Programmable Photonic Waveguide Array Quantum Processors

Quantum computers leverage quantum mechanics to process information, promising solutions to problems that remain intractable for even the most advanced classical supercomputers. Although various physical platforms have been explored for quantum computation, encoding quantum information in single photons stands out due to its inherent resistance to decoherence and the ability to manipulate photons with high fidelity through linear optical networks. In addition to programmable photonic circuits for quantum state manipulation, single-photon sources, and detectors are crucial for quantum state preparation and readout. Integrated photonic circuits, supported by the rapid advancements in semiconductor technology, offer a powerful avenue for miniaturizing and scaling optical quantum processors.

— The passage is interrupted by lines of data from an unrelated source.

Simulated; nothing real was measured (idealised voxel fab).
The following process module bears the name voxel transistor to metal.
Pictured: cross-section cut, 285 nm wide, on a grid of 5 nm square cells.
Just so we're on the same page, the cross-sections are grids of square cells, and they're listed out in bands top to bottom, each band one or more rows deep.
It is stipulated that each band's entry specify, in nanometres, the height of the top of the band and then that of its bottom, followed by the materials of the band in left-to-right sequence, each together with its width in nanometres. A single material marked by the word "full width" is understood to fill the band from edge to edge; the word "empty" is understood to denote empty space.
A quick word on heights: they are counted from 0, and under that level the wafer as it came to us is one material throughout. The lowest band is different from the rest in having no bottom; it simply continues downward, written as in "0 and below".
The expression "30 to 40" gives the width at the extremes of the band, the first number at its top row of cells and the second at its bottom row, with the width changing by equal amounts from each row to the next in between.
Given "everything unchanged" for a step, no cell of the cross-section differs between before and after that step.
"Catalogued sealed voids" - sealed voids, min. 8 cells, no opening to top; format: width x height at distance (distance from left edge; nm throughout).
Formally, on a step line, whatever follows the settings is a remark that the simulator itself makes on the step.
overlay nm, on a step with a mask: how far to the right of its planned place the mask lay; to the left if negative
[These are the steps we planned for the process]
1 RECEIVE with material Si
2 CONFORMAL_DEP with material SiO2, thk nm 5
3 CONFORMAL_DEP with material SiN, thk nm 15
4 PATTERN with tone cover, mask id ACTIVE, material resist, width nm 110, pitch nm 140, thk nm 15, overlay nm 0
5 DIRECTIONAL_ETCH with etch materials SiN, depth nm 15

Waveguide arrays (WAs) represent a unique platform in integrated photonics, enabling ``always-on'' Hamiltonians that provide direct access to higher-dimensional quantum systems. However, conventional WAs have largely been application-specific and fixed in functionality. In contrast, programmable waveguide arrays (PWAs) introduce dynamic reconfigurability by leveraging electro-optic materials, such as lithium niobate, enabled by micrometer-scale tuners placed between waveguides. PWAs not only overcome the limitations of application-specific WAs and traditional MZI-based architectures, such as the need for bends to route light paths and their sensitivity to fabrication imperfections, but also hold promise for significantly enhancing the scalability and versatility of photonic quantum processors.

This thesis addresses significant research gaps by investigating the photonic device design, simulation, and experimental demonstration of PWAs as quantum processors. Previous work has not adequately explored how precise, reconfigurable control can be integrated into platforms that leverage electro-optic effects. By focusing on challenges in WAs and MZI-based architectures, this work fills a critical void in our understanding of how to design, simulate, characterize, and control PWAs, and how they can reliably enhance the scalability and versatility of photonic systems. The thesis begins with an overview of quantum information theory and the manipulation of photons as carriers of quantum information. It then introduces the fundamentals of integrated quantum photonics and PWAs, followed by two key experimental demonstrations on an 11-dimensional PWA based on lithium niobate (LN, LiNbO3) and a novel design for a tunable directional coupler. Finally, the work reviews the evolution of waveguide arrays and programmable waveguide arrays, proposing a vision for integrating PWAs into advanced photonic circuits and highlighting their transformative potential across interdisciplinary applications.